If I apply a mod that prevents guests from seeing replies (where they have to register first), won't this prevent google bots from crawling my pages properly. What do i have to do so that Google bots have entry into everything?
Here is the mod I'm referring to: http://custom.simplemachines.org/mods/index.php?mod=2082
Moreover, is there a mod that shows the first 128 characters of a reply and then mentions that guests must register?
What is the point of blocking posts for guests, but allowing Google (a guest itself) to index the full contents? All someone would have to do is google the topic and they would be able to read everything in the cached copy. To let Google index the full pages, you would have to modify SMF to add a new class of user: "bot", in addition to "guest" and "logged in user", and detect bots (based on USER_AGENT) and treat them like a "logged in user".
I haven't seen any mods with a "teaser" function, but maybe it could be modified from the mod you mentioned. Instead of suppressing all replies, you would cut off replies at 128 characters or less (I would suggest cutting off at half way or 128 characters, whichever is shorter, and cut at a word, not in the middle of a word). Actually, come to think of it, a general-purpose teaser($text, $max_length, $fraction) function would be harder to write than it sounds. You would have to ensure that all BBCode and HTML tags are ignored in the character count, and are properly closed (nothing left dangling or incomplete).
So I would have to create a new member group called "bot." How would I configure this group? :(
You're right about the google caching but not every user knows about that, maybe 1 out of 5 do - those who are tech-savvy.
So I'm guessing the 128 character mod would be difficult to write. I have no idea how to do such a thing.
It wouldn't be a member group, since those apply only to logged-in members. You would have to modify SMF so instead of looking at just "guest" (not logged in) and "logged in member", there would be a third group, "bots" (or at least, googlebot). You would have to determine that a guest (not logged in) is actually a bot (certain USER_AGENTs, I would suppose) and treat them more like a logged-in member than a guest. Of course, you wouldn't want them to make posts, etc. I would think it would be fairly complicated, but maybe someone out there has actually done something along those lines.
If you want to rely on "security through obscurity", that's your business. After all, every Google entry lists "view cached page" -- that's an engraved invitation to go around all your work and view the full replies. If your readers aren't too tech-savvy, and there's no real cost to having someone read the full text through Google, maybe that would work for you. Perhaps providing just a "teaser" to all guests, including search engines, would be enough to accomplish what you want -- prodding readers to sign up?
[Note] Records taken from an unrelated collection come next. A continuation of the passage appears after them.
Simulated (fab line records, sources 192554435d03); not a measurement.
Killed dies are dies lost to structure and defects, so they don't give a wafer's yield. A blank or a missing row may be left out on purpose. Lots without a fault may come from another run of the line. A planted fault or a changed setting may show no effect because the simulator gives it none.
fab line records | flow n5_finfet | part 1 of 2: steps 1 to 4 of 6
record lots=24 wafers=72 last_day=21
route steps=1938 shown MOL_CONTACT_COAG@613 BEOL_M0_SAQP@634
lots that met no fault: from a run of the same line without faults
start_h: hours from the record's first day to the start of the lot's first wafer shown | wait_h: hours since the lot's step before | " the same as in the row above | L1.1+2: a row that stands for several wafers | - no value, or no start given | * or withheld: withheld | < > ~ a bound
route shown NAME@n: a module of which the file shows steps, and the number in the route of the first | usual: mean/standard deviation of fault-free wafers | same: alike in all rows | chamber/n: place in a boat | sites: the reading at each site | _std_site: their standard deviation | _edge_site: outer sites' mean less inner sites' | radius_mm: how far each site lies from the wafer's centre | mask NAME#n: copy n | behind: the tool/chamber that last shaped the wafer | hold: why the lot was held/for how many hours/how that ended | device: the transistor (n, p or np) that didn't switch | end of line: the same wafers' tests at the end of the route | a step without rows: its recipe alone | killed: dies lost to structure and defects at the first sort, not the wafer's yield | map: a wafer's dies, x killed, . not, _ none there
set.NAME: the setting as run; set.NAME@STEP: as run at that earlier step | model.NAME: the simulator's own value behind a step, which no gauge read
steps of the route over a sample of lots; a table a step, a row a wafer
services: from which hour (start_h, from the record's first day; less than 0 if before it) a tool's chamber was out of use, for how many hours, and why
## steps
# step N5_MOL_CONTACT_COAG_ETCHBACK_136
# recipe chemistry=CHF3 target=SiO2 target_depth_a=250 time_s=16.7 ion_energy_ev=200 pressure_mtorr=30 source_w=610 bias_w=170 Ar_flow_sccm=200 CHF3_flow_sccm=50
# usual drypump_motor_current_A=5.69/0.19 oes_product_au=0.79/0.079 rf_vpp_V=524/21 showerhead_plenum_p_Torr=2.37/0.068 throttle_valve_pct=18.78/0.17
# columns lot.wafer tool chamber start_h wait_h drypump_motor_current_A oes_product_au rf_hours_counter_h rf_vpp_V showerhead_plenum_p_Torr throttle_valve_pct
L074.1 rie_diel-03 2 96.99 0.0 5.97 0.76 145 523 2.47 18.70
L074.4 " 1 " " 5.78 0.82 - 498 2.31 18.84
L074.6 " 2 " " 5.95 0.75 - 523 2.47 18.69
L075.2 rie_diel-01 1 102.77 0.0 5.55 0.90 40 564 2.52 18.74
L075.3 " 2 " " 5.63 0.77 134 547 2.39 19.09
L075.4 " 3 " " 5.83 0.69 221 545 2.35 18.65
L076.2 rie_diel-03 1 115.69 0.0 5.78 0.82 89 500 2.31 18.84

A general teaser() function, if one hasn't already been written (anyone?), would probably first strip all BBCode and HTML tags from "$text" to get the character count, and decide where to split on the smaller of "$fraction*length($stripped_text)" and "$max_length". If this is done after parse_bbc() has converted BBCode to HTML, then you would only have to worry about HTML tags. Then it would move left if it's in the middle of a word, so that the cut is made after a full word. Then the fun starts. You would have to go through the (original) $text character by character, keeping track (on a stack) of what (BBCode and) HTML tags are active at any time. When you reach the cutoff point, you have to unwind the stack, adding the appropriate closing tags so that the text is properly balanced and all the post's tags are completely closed. If the original tags were incorrectly nested, you're probably no worse off than if the whole text were shown. It's not trivial, but maybe someone has already done most of it?